Sunday, May 17, 2009
Last week I wrote about five albums that got me started in music. I got us to the early high school years. I hope to get us through college in this post—like that’s important for some reason. This is only a blog, I realize. Still, this might be how Nick Hornby discovers me (extra points for the Nick Hornby reference).
I noticed two things as I reflected on this time of my life. I was listening to a lot of music, but not anything really new or life altering. Part of that is probably the late 70’s early 80’s. Not the greatest era for the kind of music I like. Too much Ted Nugent and Bee Gees. Not much in between. The second observation is that I moved to Abilene, Texas during this time. And in that day and age, most new music you discovered on the radio. Not much variety in Abilene. Few concerts. And no music guides like I had in Portland (thank you Phil Hess).
This is not to say there weren’t albums I enjoyed. Just not many that took me in new direction or to another level.
Rumors—Fleetwood Mac. Lindsey Buckingham and Stevie Nicks. Don’t need really to say anything else. What an amazing album. Actually, I had this on 8 track. I got my own stereo system my senior year in high school with an 8 track player and Fleetwood Mac probably spent some time in it every day for a long time.
Karla Bonoff—Karla Bonoff. I went to see the movie, FM, which was great (one of the great all time sound tracks). I found a lot of new music just watching that movie. For instance, I found Tom Petty and the Heartbreakers through that movie. One scene features a Linda Ronstadt concert, and as she is introducing the band she mentions a beautiful album by a new artist, Karla Bonoff. I went and found it immediately and loved it. I bought her subsequent albums. Beautiful songs. But she turned me to the singer/songwriter genre. Jackson Browne, James Taylor, et al. I loved reading liner notes on album covers and sleeves. Dan Dugmore, Waddy Wachtel, Russ Kunkel. These guys played on all these albums. I loved this world, and Karla Bonoff was my first foot in.

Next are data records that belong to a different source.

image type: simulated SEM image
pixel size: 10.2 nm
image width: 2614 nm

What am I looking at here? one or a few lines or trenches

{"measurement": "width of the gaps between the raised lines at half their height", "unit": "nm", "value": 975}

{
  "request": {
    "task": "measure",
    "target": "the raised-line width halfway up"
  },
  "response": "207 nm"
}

Hotel California—Eagles. I already had Eagles albums. I was disappointed when I heard that Randy Meisner had left the band. Take it to the Limit was my favorite Eagles song. But Hotel California allowed me to get over that easily. I loved Joe Walsh. Henley and Frey are great. But the addition of Joe Walsh was perfect. I loved his songs, but I loved his guitar parts on the other songs as well.
Souvenirs—Dan Fogelberg. See the Karla Bonoff description above. I also found Fogelberg through FM. After hearing Souvenirs, I went back and bought the earlier stuff. I loved, loved Netherlands. I liked Phoenix well enough, but Innocent Age cooled my enthusiasm. I like it more stripped down. I saw him three times in concert. The first time it was just Dan and his piano and guitar. Brilliant. I saw him in Dallas with a full band. Not so great. Then I saw him at a winery near Portland about ten years ago. Just Dan and his guitar and piano. Great. I can’t write or play songs like Fogelberg’s. I’m not good enough. But Dan was my way back through Neil Young and others and eventually to Dylan. And these are the kinds of songs I want to write.
Gaucho—Steely Dan. The Donald Fagan groove. This was different for me. I had heard Pretzel Logic and liked Do It Again and Reelin in the Years (one of my favorite all time songs). But Aja and Gaucho sent me into a new kind of music. Babylon Sisters, Hey Nineteen. And then Fagan’s first solo album was genius to me. I love the blue eyed soul, the slick rhythms and harmonies. Smart, smart music, layered and textured.